Saturday, 6 January 2018

Tracy frame profiler

Tracy is a real time, nanosecond resolution frame profiler that can be used for remote or embedded telemetry of your application. It can profile both CPU (C++, Lua) and GPU (OpenGL). It also can display locks held by threads and their interactions with each other.

Tracy requires compiler support for C++11, Thread Local Storage and a way to workaround static initialization order fiasco. There are no other requirements. The following platforms are confirmed to be working (this is not a complete list):
  • Windows (x86, x64)
  • Linux (x86, x64, ARM, ARM64)
  • Android (ARM, x86)
  • FreeBSD (x64)
  • Cygwin (x64)
  • WSL (x64)
  • OSX (x64)
The following compilers are supported:
  • MSVC
  • gcc
  • clang

Source code and more information:

A quick FAQ:

Q: I already use VTune/perf/Very Sleepy/callgrind/MSVC profiler. 
A: These are statistical profilers, which can be used to find hot spots in the code. This is very useful, but it won't show you the underlying reason for semi-random frame stutter that may occur every couple of seconds.

Q: You can use Telemetry for that.
A: Telemetry license costs about 8000 $ per year. Tracy is open source software. Telemetry doesn't have Lua bindings. 

Q: You can use the free Brofiler. Crytek does use it, so it has to be good.
A: After a cursory look at the Brofiler code I can tell that the timer resolution there is at 300 ns. Tracy can achieve 5 ns timer resolution. Brofiler event logging infrastructure seems to be overengineered. Brofiler can't track lock contention, nor does it have Lua bindings.

Q: So tracy is supposedly faster?
A: My measurements show that logging a single zone with tracy takes only 15 ns. In theory, if the program was doing nothing else, tracy should be able to log 66 million zones per second.

Q: Bullshit, RAD is advertising that they are able only to log about a million zones, over the network nevertheless: "Capture over a million timing zones per second in real-time!"
A: Tracy can perform network transfer of 15 million zones per second. Should the client and server be on separate machines, this number will be even higher, but you will need more than a gigabit link to achieve the maximum throughput.

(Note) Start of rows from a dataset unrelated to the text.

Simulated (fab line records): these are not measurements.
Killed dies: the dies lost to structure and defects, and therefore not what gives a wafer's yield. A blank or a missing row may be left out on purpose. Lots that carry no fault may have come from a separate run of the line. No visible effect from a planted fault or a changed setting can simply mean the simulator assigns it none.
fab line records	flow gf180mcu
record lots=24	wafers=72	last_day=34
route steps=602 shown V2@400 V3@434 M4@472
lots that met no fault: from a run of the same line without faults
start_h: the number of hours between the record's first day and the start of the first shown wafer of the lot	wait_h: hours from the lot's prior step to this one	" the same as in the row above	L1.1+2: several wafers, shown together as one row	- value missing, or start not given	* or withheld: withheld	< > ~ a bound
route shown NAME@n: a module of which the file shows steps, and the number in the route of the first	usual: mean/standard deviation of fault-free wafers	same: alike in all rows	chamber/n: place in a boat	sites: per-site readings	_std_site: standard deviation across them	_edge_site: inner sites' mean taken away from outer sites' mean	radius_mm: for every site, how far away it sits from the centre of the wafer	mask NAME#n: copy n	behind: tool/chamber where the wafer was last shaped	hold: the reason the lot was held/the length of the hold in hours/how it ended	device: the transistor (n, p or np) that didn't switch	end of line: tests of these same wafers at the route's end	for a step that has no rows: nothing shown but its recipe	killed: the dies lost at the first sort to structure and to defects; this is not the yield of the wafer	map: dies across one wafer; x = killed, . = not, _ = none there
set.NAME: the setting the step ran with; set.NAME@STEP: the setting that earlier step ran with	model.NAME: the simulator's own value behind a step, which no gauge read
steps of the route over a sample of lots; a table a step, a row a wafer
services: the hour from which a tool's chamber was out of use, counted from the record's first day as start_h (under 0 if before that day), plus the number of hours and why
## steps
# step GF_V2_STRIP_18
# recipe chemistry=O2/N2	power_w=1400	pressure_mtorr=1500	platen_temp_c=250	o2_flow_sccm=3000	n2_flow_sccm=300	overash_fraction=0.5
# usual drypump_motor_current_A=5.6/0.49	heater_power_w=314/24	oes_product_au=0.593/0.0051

Q: Can I connect to my application at any time and start profiling at this moment?
A: No, all events are registered from the beginning of program's execution and are waiting in a queue.

Q: Am I seeing correctly that the profiler allocates one gigabyte of memory per second?
A: Only in extreme cases. Normal usage has much lower memory pressure.

Q: Why do you do magic with the static initialization order? Everyone says that's a bad practice.
A: It allows tracking construction of static objects and memory allocations performed before main() is entered.

Q: There's no support for consoles.
A: Welp. But there's mobile support.

Q: I do need console support.
A: The code is open. Write your own, then send a patch.

Following is the annotated assembly code (generated from C++ sources) that's responsible for logging start of the zone:
call        qword ptr [__imp_GetCurrentThreadId]
mov         r14d,eax
mov         qword ptr [rsp+0F0h],r14        // save thread id for later use
mov         r12d,10h
mov         rax,qword ptr gs:[58h]          // TLS
mov         r15,qword ptr [rax]             // queue address
mov         rdi,qword ptr [r12+r15]         // data address
mov         rbp,qword ptr [rdi+20h]         // buffer counter
mov         rbx,rbp
and         ebx,7Fh                         // 128 item buffer
jne         Application::InnerLoop+66h --+
mov         rdx,rbp                      |
mov         rcx,rdi                      |
call        enqueue_begin_alloc          |  // reclaim/alloc next buffer
shl         rbx,5  <---------------------+  // buffer items are 32 bytes
add         rbx,qword ptr [rdi+40h]
mov         byte ptr [rbx],4                // queue item type
mov         dword ptr [rbx+19h],ecx         // cpu id
shl         rdx,20h
or          rax,rdx                         // 64 bit timestamp
mov         qword ptr [rbx+1],rax
mov         qword ptr [rbx+9],r14           // thread id
lea         rax,[__tracy_source_location]   // static struct address
mov         qword ptr [rbx+11h],rax
lea         rax,[rbp+1]                     // increment buffer counter
mov         qword ptr [rdi+20h],rax